Automated unit tests (using tools such as JUnit (for Java), NUnit (for Microsoft .NET) and PHPUnit are good for proving a) that your code works the way you expect and b) that it keeps working as you make changes to it. Automating the process (so that it runs all your tests whenever you make changes) ensures that you get continuous feedback that all the tests still work (reducing the likelihood of hidden dependencies breaking). Code coverage testing, as the phrase implies, tracks which lines of your code are exercised. Code that has been tested extensively and found to work as expected can be differentiated from untested code and "dead" code. Dead code is code that can't be executed because no logical path through the program exists that will execute that code. A minimal number of lines of code will be marked as dead code in many languages and test systems due to the textual structure of the language itself (e.g., PHPUnit marks a line of code consisting solely of the brace ending an if-block as dead code). Code identified as dead should be eliminated except for this structural detritus; why maintain code that will never be executed?

Many beginning developers (and not so beginning) tend to assume that their code works if it doesn't contain any obvious syntax errors flagged by the interpreter or compiler. These language systems are (generally) reasonably competent at interpreting what you wrote; they have significant constraints in discerning what you intended beyond what you wrote. Hence, just because the code "compiles cleanly" doesn't mean it is free from defects. That's the job of testing — starting with you, the developer, running unit tests.

If you're doing unit tests without any specialised tools ("rolling your own" tests), or your testing tool does not provide code coverage analysis, it may often be difficult to determine whether specific blocks of your code have or have not been tested successfully. Thus, the assumptions that you made while writing the code are unlikely to be challenged during testing — the same assumptions will guide an ad hoc testing regime as the original coding.

One of the benefits of test-driven development is the ability to cut out unnecessary code and other development artifacts; the development team is very confident that exactly and only what is part of the desired system is actually in that system and can expand/refactor the code to adapt to changing requirements; "see a need, fill a need". You can get a lot more done, more quickly, when you have total confidence that your code will continue to work as features are added or changed, and that anything that breaks will be immediately and obviously detected. You can't do that — really — without code coverage analysis.

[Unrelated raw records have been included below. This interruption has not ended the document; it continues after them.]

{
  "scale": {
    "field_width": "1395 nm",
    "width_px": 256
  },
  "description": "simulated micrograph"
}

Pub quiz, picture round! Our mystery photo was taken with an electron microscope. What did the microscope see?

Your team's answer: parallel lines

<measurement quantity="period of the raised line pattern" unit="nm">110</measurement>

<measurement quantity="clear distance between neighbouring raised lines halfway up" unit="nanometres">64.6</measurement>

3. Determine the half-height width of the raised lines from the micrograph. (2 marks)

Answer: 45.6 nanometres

For you plinkers out there who aren't doing sufficient (or sufficiently organised) testing yet — your competition is, and if you spend any time at all in this craft, you will bang up against "difficult" bugs that wouldn't have been so difficult with pervasive testing. Those of you who have been writing unit-test cases shouldn't automatically get too comfortable, however... how do you know how much of your code is being tested? If you're testing the same block of code eight different ways and other sections of your code don't get tested at all, can you ship a quality product? Coverage analysis will save you time (by not writing redundant test cases), grief (by prodding you to test areas of code you thought you tested but hadn't), and money (from #1 and #2). If you're trying to run a completely instrumented shop — where everything that can be measured for a lower cost than the failure of that thing, is being measured — then I (should be) preaching to the choir.

To sum up:

  • If you don't write it down (in a way that "it" can be found again), it never happened. If you've never tested your code, it's broken until proven otherwise.
  • If you can't repeat the test at will, it hasn't been tested.
  • If you don't or can't know how much of your code has been tested, your users will.

We can't all be Microsoft and expect our paying customers to find our problems!